U.S. Attorney General Eric Holder bestowed the Award for Distinguished Service – the department’s second-highest honor for employee performance – on Assistant U.S. Attorneys David Shelledy, chief of the Sacramento office’s civil division, and Kelli Taylor and Colleen Kennedy, who work in the civil division; as well as Richard Elias, former assistant U.S. attorney in the civil division who is now in private practice in St. Louis.
The four were cited for their work, under the guidance of Shelledy and U.S. Attorney Benjamin Wagner, “that led to an unprecedented civil settlement with JPMorgan Chase,” the nation’s largest bank.
“The settlement negotiations and the (underlying) fraud investigations they undertook led to what was the largest settlement with a single entity in American history – $13 billion – and the largest … penalty ever recovered by the department – $2 billion” under the Financial Institutions Reform, Recovery, and Enforcement Act of 1989. The measure was enacted in response to the savings and loan crisis of the 1980s.

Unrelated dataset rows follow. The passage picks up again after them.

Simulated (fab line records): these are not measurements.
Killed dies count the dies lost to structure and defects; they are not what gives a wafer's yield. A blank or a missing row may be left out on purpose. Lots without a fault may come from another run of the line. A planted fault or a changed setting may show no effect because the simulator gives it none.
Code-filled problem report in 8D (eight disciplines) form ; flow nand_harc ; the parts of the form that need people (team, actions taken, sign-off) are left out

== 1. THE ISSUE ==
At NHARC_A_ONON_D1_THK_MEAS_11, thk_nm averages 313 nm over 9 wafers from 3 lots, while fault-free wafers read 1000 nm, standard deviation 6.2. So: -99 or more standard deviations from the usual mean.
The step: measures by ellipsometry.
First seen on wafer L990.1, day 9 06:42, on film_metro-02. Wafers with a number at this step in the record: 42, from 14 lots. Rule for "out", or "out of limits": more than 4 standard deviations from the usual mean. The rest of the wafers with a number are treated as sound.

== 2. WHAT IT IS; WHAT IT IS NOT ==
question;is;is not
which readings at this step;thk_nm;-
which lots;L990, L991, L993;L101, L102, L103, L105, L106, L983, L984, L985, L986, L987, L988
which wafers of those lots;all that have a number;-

All the while, the citation says, JPMorgan was “misrepresenting to investors the (high) quality of the loans … and the (low) risk of loss.” The efforts of the four award recipients held “wrongdoers accountable for reckless and abusive conduct that contributed to the financial crisis,” the citation says.
Wagner said Wednesday the four attorneys “exemplify what it truly means to be a public servant.”